Mr Major's response was to get himself (and the Ulster Unionist Party) out from under the 20 pages of the Mitchell report, seize the political initiative and set his own agenda for the intensive round of talks which will now follow. That agenda is emphatically not the one prescribed by Dublin, the SDLP or Sinn Fein.

Their hope explicit in the responses of Mr Dick Spring, Mr John Hume and Mr Gerry Adams was that Mr Major would use the report to ease himself gracefully off the Washington Three hook and make a commitment to meet the end of February target date for all party talks.

Mr Major's response was to invite them to discuss the UUP's preferred route to such talks elections in the North.

Key Dublin strategists had feared that Mr Major would only drop the Washington Three demand in exchange for another the Northern Ireland assembly (or a variation of it) advocated by Mr David Trimble. Irish ministers and officials understood Mr Major's need to keep the idea in play in order to maintain support from the UUP leader.

The anxiety was that he should not do so in terms which appeared to present nationalists with another precondition. If John Hume's reaction in the Commons chamber is any guide they can only have been profoundly disappointed.

Mr Major invited MPs to note that the International Body had not concluded that the paramilitaries could not decommission, simply that they would not. It would be a step forward if all parties would embrace the six principles and still more so if Sinn Fein could join the two governments in accepting the wide principles of consent set out in the Downing Street Declaration.

But, while welcoming the body's proposals on modalities for a decommissioning process, and its emphasis on other confidence building measures, Mr Major said that the problem remained how to bring the parties together.

Self evidently, he said, the best way was for the paramilitaries to make a start on decommissioning. The British could "see no reason why they should not" and he would therefore sustain the pressure on them to do so.

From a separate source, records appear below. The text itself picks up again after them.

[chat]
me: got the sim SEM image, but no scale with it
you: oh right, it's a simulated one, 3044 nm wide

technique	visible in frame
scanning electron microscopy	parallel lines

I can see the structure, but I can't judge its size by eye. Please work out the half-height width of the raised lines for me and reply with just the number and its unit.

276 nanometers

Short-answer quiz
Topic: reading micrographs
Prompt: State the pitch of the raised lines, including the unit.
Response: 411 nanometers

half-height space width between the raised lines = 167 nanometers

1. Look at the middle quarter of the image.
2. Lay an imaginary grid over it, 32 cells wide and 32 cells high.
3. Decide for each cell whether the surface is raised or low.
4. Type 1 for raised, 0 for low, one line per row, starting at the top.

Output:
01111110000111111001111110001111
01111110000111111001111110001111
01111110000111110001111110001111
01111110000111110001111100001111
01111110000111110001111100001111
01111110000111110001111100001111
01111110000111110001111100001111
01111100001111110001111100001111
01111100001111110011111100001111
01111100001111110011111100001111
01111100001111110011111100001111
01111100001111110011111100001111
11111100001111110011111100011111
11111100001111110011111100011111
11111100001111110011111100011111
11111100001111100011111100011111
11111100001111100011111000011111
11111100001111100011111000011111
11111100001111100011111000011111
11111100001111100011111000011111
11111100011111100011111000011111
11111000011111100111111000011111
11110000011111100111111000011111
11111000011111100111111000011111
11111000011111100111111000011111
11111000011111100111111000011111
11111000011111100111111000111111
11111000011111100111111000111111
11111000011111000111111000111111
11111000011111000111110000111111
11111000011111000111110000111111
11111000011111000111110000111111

However, another way had been suggested by Mr Trimble, Dr Ian Paisley and the Alliance Party. The body had made clear that a "broadly acceptable elective process, with an appropriate mandate and within the three strand structure, could contribute to the building of confidence".

Mr Major considered this a viable alternative route to the confidence necessary to bring about all party negotiations. In that context, it was "possible to imagine decommissioning and such negotiations being taken forward in parallel".

It was true that "other parties" had registered their "concerns" about this approach, and these would need to be addressed. But, Mr Major declared, "in a democratic system like ours I cannot see how elections could be regarded by any of the parties as a side issue or as a block to progress

The Prime Minister therefore made it "quite clear to the House" that his government was ready to introduce the necessary legislation and allow the elective process to go ahead "as soon as may be practicable".

Decommissioning or elections two routes to the same goal.

The choice ultimately was for the parties, said Mr Major. But he was clear that the people of Northern Ireland had "every right to expect that one or other of those routes will be taken, and taken soon".

Mr Trimble and Mr Peter Robinson, of the Democratic Unionist Party were delighted with Mr Major's performance. The SDLP leader, Mr Hume, appeared apoplectic. In contrast with other big occasions in the Commons, it was he and not the unionists who struck the discordant note, bringing howls of disapproval from the government benches.

Challenging Mr Major to name the date for all party talks, he told him bluntly not to "waste" another 17 months. And he taunted Mr Major, telling him it would be "utterly irresponsible for any government to play politics to buy votes and keep itself in power".

Mr Major seemed well prepared, as if he'd been simply awaiting the opportunity to slap the SDLP leader down.

Acknowledging that Mr Hume had been engaged in the search for peace longer than he himself had, Mr Major said that he was every bit as committed and caring. Had he been interested only in short term advantage he would never have embarked on the process in the first place. He had also taken risks for peace, he told Mr Hume. And there was simply no point in Mr Hume demanding all party talks when they lacked the confidence necessary to bring all parties to the table.

But are they any closer to the table, or do the parties stand even further apart?

On the face of it, Sinn Fein and the SDLP regard the proposed elections as a substitute precondition. But the Prime Minister will now go into overdrive to persuade nationalists that he is not paving the way for a "return to the old Stormont". There have always been doubts as to whether Mr Trimble has thought through the full implications of the electoral process he has advocated. And much will turn on the ability of the mandarins to devise an elected body, or electoral index, which is not Mr Trimble's "assembly". It will be difficult, but it is not impossible.

The alternative would appear to be stalemate. For, while Mr Major looked forward to fulfilling his commitment to an Anglo Irish summit in the middle of next month, he had nothing to say about the "firm aim" of all party talks a fortnight later.